Watercolor II - Studio
Course Number: ART 287
Transcript Title: Watercolor II - Studio
Created: September 1, 2012
Updated: August 27, 2019
Total Credits: 2
Lecture Hours: 0
Lecture / Lab Hours: 0
Lab Hours: 60
Satisfies Cultural Literacy requirement: No
Satisfies General Education requirement: No
Grading options: A-F (default), P-NP, audit
Repeats available for credit: 1
Explores more advanced studio watercolor painting techniques, materials, and concepts to encourage the development of individual style. Reinforces the conceptual framework for critical analysis along with basic art theory. May be taken two times for credit. Prerequisite: ART 286. Audit available.
Upon successful completion of this course, students will be able to:
- Solve more complex problems using additional strategies for expressing visual ideas through the watercolor painting medium.
- Create personal works of art, which demonstrate an intermediate knowledge of the watercolor painting discipline, and the processes, materials, and techniques associated with.
- Ask meaningful questions, identify topical issues, and employ an expanding watercolor painting vocabulary in critical dialogue about the watercolor painting discipline.

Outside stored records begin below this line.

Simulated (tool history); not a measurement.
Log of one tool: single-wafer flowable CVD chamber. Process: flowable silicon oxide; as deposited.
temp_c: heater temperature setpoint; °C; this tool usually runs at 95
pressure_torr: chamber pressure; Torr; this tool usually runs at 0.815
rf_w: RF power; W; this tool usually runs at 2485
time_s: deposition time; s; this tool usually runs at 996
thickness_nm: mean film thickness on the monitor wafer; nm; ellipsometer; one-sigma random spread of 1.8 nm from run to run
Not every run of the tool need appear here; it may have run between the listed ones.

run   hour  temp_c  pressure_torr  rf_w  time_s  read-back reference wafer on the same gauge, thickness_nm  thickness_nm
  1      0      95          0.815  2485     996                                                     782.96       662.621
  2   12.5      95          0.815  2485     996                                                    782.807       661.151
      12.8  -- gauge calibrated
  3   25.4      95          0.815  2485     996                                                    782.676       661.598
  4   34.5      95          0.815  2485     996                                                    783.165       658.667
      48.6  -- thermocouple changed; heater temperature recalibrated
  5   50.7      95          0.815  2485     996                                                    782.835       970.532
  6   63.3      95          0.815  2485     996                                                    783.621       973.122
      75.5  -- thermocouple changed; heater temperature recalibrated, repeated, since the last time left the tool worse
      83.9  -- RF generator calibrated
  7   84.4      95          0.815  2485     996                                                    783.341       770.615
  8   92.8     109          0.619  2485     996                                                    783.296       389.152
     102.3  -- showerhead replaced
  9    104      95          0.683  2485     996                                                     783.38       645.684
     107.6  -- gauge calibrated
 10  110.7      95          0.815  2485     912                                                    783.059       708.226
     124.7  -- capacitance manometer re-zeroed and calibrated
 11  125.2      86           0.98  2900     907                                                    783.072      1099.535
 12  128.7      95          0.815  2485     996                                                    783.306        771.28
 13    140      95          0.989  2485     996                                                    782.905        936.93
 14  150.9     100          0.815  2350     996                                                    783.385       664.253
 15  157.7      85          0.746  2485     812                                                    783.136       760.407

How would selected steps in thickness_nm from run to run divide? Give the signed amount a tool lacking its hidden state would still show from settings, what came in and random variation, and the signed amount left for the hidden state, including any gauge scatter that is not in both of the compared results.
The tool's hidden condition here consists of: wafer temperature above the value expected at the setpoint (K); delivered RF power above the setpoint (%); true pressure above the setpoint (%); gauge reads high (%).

- Enjoy a more sophisticated awareness of the physical world, the nature of the relationship of human beings to it, and our impact on it via the experience of watercolor painting.
- Implement expanded self critiquing skills en route to autonomous expression through watercolor painting with respect to the standards established in contemporary and historical works of art.
Outcome Assessment Strategies
The student will:
- Discover various processes by which the artist sees nature, conceives ideas and executes a watercolor painting.
- Experience the connection between sight and the other senses used to understand subject matter.
- Examine aspects of the conceptual process; experiencing, visualizing, symbolizing, playing, imagining, etc.
- Observe ways to process visual experience through watercolor painting; such as wash, gesture, line, expression, etc.
- Participate in studio work sessions, class discussions, and critiques.
Assessment is based on conceptual understanding, quality of work, participation in critiques, progress, effort, and attendance. A written examination, quizzes, written assignments and a journal may be required.
Course Activities and Design
The determination of teaching strategies used in the delivery of outcomes is generally left to the discretion of the instructor. Here are some strategies that you might consider when designing your course: lecture, small group/forum discussion, flipped classroom, dyads, oral presentation, role play, simulation scenarios, group projects, service learning projects, hands-on lab, peer review/workshops, cooperative learning (jigsaw, fishbowl), inquiry based instruction, differentiated instruction (learning centers), graphic organizers, etc.
Course Content (Themes, Concepts, Issues and Skills)
- Develop methods of handling materials for picture making which may include transparent tube colors, transparent cake colors and gouache.
- Become familiar with different kinds of brushes and the marks they produce.
- Experience various watercolor papers and surfaces; pulp paper, rag content paper, hot press watercolor paper, cold press watercolor paper, etc.
- Discuss the interaction of color in terms of hue, value and intensity, and its effect on the visual statement.
- Experience a broad range of watercolor techniques which may include: wet on wet, wet on dry, wash, dry brush, glazing, masking, etc.
- Experience use of watercolor with other media; ink, magic marker, charcoal, pastel, conte, collage, etc.
- Study the formal elements of art such as; color, line, value, texture, shape, volume and mass, composition, and spatial illusion.
- Learn to understand color theory and its application to the watercolor medium.
- Learn to understand how watercolor paint works and mixes; staining colors, transparent colors, and opaque colors.
- Encourage the expression of individual style
This is a lab course in which students practice and reinforce skills and knowledge learned in ART 286. Students are required to do little or no work outside of class.